Scott's life has not been easy. He was dealt a rotten trifecta: taken and placed for adoption as an infant, rejected by adopters as a teen, only to find original family in a shambles, unable to be of much positive, constructive help. Scott has spent a good deal of life behind bars.
He is free and sober now and trying to get on track. But his job opportunities are severely limited because of his tangled identity. He cannot prove who he is!
Scott was born and adopted in NJ trough DYFS. Despite his female adopter telling him to "get out of here" and "go find your 'real family'," she refuses to be of any assistance and he has no birth certificate - original OR amended!
Any suggestions or help would be most welcome.
The Back Story
In 1971 I married and moved from NYC to NJ start my life over as a suburban wife and mother. To redeem myself... maybe to prove myself.
Once settled into our new little cape cod house on Meadow Road, with no conscious connection, I began calling adoption agencies and telling them I'd like to adopt an "older" child of about 3 or 4. I thought, like many do today all the old cliches about their being so many kids who need homes and it would be a righteous thing to do. A liberal act of altruism, not infertile desperation. I was quickly told that "older" meant 10-12 and put the idea to rest.

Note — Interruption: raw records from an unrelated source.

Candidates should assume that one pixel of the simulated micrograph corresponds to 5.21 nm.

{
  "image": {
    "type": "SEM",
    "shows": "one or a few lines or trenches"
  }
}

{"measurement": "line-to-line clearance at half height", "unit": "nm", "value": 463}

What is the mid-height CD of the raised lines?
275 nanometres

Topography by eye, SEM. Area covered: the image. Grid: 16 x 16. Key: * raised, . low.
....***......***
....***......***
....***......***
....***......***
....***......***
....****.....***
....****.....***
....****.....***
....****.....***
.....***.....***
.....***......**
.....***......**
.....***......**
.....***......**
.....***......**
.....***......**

I never made the connection that I was trying to replace my Alicia, who would have been the age of the child I was seeking, until much, much later. Was I also trying somehow to justify and believe the brain washing that adoption is a good thing, for the best? Was I trying to make penitence for having "given away" my firstborn child? I gave one away so I will take one?
It was almost as if I was saying: "I'm ready for her now, God. I can give her that two-parent home i was told she needed and deserved."
During the next decade I had three children born 1974, 1976 and 1979. Two boys and a girl. I was labelled by family and some friends as "super mom" for home birthing, breast-feeding and always having a baby in a sling or back pack... never putting them down or letting them cry. "Spoiling" them by some standards of child care.
These were the happiest years of my life! I felt fulfilled, and for the first time in my life proud of myself for my accomplishments in raising these three healthy children. (I had proved "them" all wrong." I WAS a fit and capable mother!)
Being a mother was so wonderful, there I was once again on the telephone inquiring about fostering. I went through the training and told them I wanted to foster teens. The year was 1983 and again, I made absolutely no conscious connection that I was seeking a teen to add to our family!
The folks at DYFS were ecstatic. they said that is the hardest population to place and the most in need. (The did send me a little girl first. Another tragic story, I won't go into...)
And then they sent David (now Scott) to us! We welcomed him into our family with a big WELCOME HOME sign.
In a bizarre twist of fate, I quickly learned that David had been adopted as an infant, his adopters divorced and a-mom decided he was too much for her to handle. She had him living in the garage for some minor, teenage behavioral incidents at school. And then, when he was 16, she dumped him into the foster care system and he came to live with me!
I found David's original family, which was not as much of a blessing as we had hoped for.
I look now at the photos and it so very clear to me today that as much as I ADORED my three kids, and had recently found Alicia, something - someone - was missing from from our family photos.
David was born April, 1968, just months after I lost Alicia.
Below is Alicia with my kids and I when I found her -- ironically, when she was 16.
Alicia is on her knees so I could see all of their faces together.
Had she stood for the photo, it would be just like the other photos here.
The subconscious has a mind all its own and compensates in ways we may never fully come to grasp. And what a tangled web it can weave.
PLEASE HELP SCOTT IF YOU CAN!
Born Scott Woods 4/12/68 in NJ to Delores Fleischer Woods and Roy John Woods. Adopted in NJ by Loretta (Stern) Lippe and Gary Lippe and named David Lippe.
He has been using his original name Scott Woods for decades but has neither an original or amended BC and cannot get photo ID.
3 comments:
Was Scott's experience what caused you to connect the dots and realize that adoption does not always lead to a better, forever home for the child?
No. If you check works.bepress.com/mirah_riben you will see that by 1981 I was writing and having articles published about sealed records, etc.
Years before, in the late 70s, a member of my La Leche League group's adopted husband searched and was reunited. I was initially very shocked to learn that any adoptee actually wanted to know their mother. I thought they would hate us. They introduced me to ALMA. By 1980 I co-founded the original Origins in NJ with four other moms.
At the in-person support group meetings and through our national newsletter, I was shocked yet again at the number of mothers finding kids in far less that the perfect homes we'd been promised. Some kids had died. Some abused. Some abandoned. One of our members got her child back because the aps didn't want him!
I began collecting news clippings of adoption horror stories. The horror stories kept coming and became my first book, "shedding light on...The Dark Side of Adoption." Took me several years to write and more to try to get it published till I finally published myself in 1988.
It was because of my involvement with search and reunion that I was able to find Scott's family for him.